Machine Learning Decision Trees

A Decision Tree is a flowchart-like model that makes predictions by asking a series of yes/no questions about the input features. Each question splits the data into smaller groups until a final prediction is reached. Decision Trees are intuitive, visual, and easy to explain to non-technical audiences.

The Core Idea

Think of a Decision Tree as a game of "20 Questions." Each question narrows down the possibilities. The model learns which questions to ask and in what order by analyzing the training data.

Example: Should a bank approve a loan?

                    Is Credit Score > 700?
                   /                      \
                 Yes                       No
                  /                          \
    Is Income > ₹5L/year?            Is Debt < ₹1L?
         /         \                  /            \
       Yes          No              Yes             No
        /            \               /                \
     APPROVE        REJECT        APPROVE            REJECT

Key Terminology

┌──────────────────┬───────────────────────────────────────────────┐
│ Term             │ Meaning                                       │
├──────────────────┼───────────────────────────────────────────────┤
│ Root Node        │ The very first question at the top of the tree│
│ Internal Node    │ Any question node in the middle of the tree   │
│ Branch           │ A path from one node to the next             │
│ Leaf Node        │ The final answer at the bottom (no more       │
│                  │ questions — just a prediction)                │
│ Depth            │ Number of levels from root to deepest leaf    │
│ Split            │ The act of dividing data using a question     │
└──────────────────┴───────────────────────────────────────────────┘

How the Tree Decides Which Question to Ask First

The algorithm picks the feature and the split value that best separates the classes. Two common measures determine "best separation":

Gini Impurity

Gini Impurity measures how mixed a group is.
  0.0 = Perfectly pure (all one class) — best
  0.5 = Completely mixed (equal split) — worst

Formula:
  Gini = 1 - (p_class1² + p_class2²)

Example Node: 40 Approve, 10 Reject (total 50)
  p_approve = 40/50 = 0.80
  p_reject  = 10/50 = 0.20
  Gini = 1 - (0.80² + 0.20²)
       = 1 - (0.64 + 0.04)
       = 1 - 0.68
       = 0.32

A pure node (50 Approve, 0 Reject):
  Gini = 1 - (1.0² + 0.0²) = 0.0 ← Perfect

Information Gain (Entropy)

Entropy measures uncertainty or disorder in a group.
  0.0 = No uncertainty (all one class) — best
  1.0 = Maximum uncertainty (perfectly balanced)
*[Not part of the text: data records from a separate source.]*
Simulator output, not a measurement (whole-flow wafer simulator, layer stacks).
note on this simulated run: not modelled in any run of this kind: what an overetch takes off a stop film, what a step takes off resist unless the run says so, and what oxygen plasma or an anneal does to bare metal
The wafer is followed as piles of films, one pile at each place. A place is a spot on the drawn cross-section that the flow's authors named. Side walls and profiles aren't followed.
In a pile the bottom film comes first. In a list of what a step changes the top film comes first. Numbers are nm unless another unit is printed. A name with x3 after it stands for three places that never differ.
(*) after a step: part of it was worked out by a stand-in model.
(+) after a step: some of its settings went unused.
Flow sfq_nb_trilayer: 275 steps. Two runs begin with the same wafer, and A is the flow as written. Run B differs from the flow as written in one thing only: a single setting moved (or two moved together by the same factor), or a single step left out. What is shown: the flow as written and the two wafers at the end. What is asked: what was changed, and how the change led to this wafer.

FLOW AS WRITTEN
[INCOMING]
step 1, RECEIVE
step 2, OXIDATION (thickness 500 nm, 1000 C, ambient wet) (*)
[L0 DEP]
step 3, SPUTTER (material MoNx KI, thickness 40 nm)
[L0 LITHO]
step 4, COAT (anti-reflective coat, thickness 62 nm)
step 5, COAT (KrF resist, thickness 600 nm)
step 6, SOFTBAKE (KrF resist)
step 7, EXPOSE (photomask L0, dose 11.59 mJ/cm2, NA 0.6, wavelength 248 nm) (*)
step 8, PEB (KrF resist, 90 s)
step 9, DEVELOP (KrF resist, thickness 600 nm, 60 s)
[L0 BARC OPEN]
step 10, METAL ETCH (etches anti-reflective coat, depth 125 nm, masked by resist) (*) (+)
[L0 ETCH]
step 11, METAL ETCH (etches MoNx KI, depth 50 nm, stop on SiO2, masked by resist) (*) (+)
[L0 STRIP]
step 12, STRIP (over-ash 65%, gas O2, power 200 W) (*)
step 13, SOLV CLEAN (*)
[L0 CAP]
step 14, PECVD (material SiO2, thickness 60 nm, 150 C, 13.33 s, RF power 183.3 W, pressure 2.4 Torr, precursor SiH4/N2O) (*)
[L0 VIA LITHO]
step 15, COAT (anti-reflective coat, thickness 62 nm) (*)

Information Gain = Entropy before split - Entropy after split

The algorithm picks the feature that gives the HIGHEST
information gain — meaning the split that reduces
uncertainty the most.

Building a Decision Tree Step by Step

Step 1: Start with all training records at the root node.

Step 2: Try every possible feature and every possible split value.
        Calculate Gini or Information Gain for each.
        Choose the split with the best score.

Step 3: Split the data into two child nodes based on the chosen question.

Step 4: Repeat Steps 2–3 for each child node.

Step 5: Stop when:
   - A leaf node has only one class (pure)
   - Maximum tree depth is reached
   - Minimum number of samples per node is reached
   - Splitting no longer improves the score

Step 6: Assign each leaf the most common class among its records.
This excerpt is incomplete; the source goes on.